I should have mentioned this before...

there is no need to lower the compression. none whatsoever.

this isn't eighties-style turbocharging we're talking about here.

a 335i with jag v8 blower (a larger eaton unit than the mini one...) and triumph tbs would be a riot.

*n
 
it is by no means a complete guide and shouldn't be used as such but it will give you the basic pointers on what to do.

what we are actually trying to achieve is to raise the volumetric efficiency to 130% over as much of the rev range as possible.

remember when you look at a rolling road printout and the torque curve in particular?

you will see that most normal cars have a torque curve which rises to a peak then tails off. the actual number at the peak is not that important...what is key is the actual area of the graph underneath the curve. the flatter the curve and the more area underneath the curve, then the more driveable the engine will be. compare the curves of a 3.0 V6 and a 2.0 VTEC engine; the former will have a wider, flatter torque curve and the latter will be quite 'peaky' with not as much area under the curve.

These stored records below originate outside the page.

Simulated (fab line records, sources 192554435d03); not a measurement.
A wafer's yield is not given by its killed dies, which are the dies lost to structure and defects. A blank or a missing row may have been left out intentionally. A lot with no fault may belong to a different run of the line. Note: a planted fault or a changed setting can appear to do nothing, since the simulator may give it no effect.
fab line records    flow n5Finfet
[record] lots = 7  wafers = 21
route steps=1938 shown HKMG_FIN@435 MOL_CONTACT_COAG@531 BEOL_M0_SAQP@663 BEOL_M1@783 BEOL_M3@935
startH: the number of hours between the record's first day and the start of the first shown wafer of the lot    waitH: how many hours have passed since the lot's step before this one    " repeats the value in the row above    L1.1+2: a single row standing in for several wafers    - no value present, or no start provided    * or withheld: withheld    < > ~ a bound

the torque 'peak' will be at or very close to 130% volumetric efficiency.

because we are using this peak as the basis for our calculation to obtain pulley ratios to get the correct blower speed for 6-7psi, the finished product should result in the rest of the curve being raised to the level of (or close to) the former peak. the curve will then be raised as a whole across the rev range.

so although you will see a 25-30% increase in peak bhp, the torque spread, low-end torque and driveability of the engine increases massively.

*n
 
penski said:
compare the curves of a 3.0 V6 and a 2.0 VTEC engine; the former will have a wider, flatter torque curve and the latter will be quite 'peaky' with not as much area under the curve.

Not quite true, VTEC engines have a very flat torque curve, they're engineered that way. Granted, they don't produce as much torque as a larger capacity engine, but they do have a very flat curve.
DSC00141_001.JPG
 
neil-ste said:
Not quite true, VTEC engines have a very flat torque curve, they're engineered that way. Granted, they don't produce as much torque as a larger capacity engine, but they do have a very flat curve.
http://www.feedthehorse.com/photos/d/3365-2/DSC00141_001.JPG[IMG][/QUOTE]

yes, there are two main routes to big power: lots of torque or lots of revs. honda chose the latter.

but even looking at that curve, it has a defined peak. the comparison I was trying to make was with one which would basically look like a tabletop; lots of torque low down, rising slowly to the peak then rolling off at the limiter.

*n
 
penski said:
I should have mentioned this before...

there is no need to lower the compression. none whatsoever.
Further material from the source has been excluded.